“…the dreamer doesn't stand a chance…”
The debut ep from this relatively uncharted UK quartet continues thrash’s blight that was far from colorful or eye-opening, the style’s axis on its original course for too long for it to exhilarate like it had, and unfortunately was indicative to the stagnate stride the seven or so year style was enduring. Yeah, most of the bloom may have abandoned the boom, but some bits of excitement are here, though rather thinly sliced.

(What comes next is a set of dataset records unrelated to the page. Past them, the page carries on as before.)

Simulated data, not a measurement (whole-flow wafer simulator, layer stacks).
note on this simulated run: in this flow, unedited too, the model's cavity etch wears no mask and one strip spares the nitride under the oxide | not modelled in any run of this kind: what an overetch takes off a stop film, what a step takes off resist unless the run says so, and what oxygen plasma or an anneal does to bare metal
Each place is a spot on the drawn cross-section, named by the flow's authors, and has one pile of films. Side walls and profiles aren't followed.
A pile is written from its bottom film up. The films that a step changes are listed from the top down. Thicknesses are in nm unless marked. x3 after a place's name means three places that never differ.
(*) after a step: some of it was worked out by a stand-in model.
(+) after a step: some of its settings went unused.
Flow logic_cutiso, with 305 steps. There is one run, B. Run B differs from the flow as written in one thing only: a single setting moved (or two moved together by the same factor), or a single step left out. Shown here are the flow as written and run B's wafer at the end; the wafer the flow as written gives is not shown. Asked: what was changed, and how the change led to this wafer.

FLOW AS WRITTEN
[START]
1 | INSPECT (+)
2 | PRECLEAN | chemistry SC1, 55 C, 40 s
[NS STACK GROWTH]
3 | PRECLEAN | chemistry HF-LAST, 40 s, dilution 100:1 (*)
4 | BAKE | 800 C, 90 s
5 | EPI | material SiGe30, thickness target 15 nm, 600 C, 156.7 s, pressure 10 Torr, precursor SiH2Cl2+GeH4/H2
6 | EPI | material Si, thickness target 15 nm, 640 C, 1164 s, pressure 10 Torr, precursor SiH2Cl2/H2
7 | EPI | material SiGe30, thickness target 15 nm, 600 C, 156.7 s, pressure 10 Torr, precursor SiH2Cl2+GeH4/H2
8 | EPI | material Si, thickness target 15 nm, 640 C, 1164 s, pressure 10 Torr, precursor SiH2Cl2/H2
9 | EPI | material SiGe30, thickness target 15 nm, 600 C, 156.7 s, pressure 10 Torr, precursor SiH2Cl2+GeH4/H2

Deny Reality features five tracks that are mildly technical, strikingly intense at lonely ensured angles, conventional from more than a few standpoints, and ruefully hint of slapstick that isn’t undone by the juvenile album art that barely references the title. In a nutshell, the aural mindset is post-debut Sacred Reich, some Acid Reign and Tankard, and Interstellar Experience-era Assassin, none of which recall much twinkle-eyed adoration from me, but hey they’re not horrible either.
What we have here is pretty routine, though cursory shafts of intensity burn through the habitual scheme, fleetingly setting things ablaze at the rumbling start of the curtain-opening title cut, the high road moments of “Fatal Descent”, and portions of the party-ish “D.U.A.F.”, but that’s about it – thick as a wafer and not really worth the price of one. “Follow the Masses” is mediocre Testament with blinders on while “Re-animator” is worse yet, long and listless with a chorus that needs acid to spice it up. Vocalist/guitarist Kev Ingleson isn’t as vapid as, say, Rodney Dunsmore over in Devastation, but he’s definitely not setting the world on fire with his standardized monotone scratch.
Positively, the production via some unmentioned studio is full and vital, and that’s all, folks.
I have Condemned to Eternity somewhere, probably on cassette and too in the back of my closet for me to wrestle to any time soon, so when and if I’m searching for a more important tape, maybe I’ll take the time to find my ‘R’ case.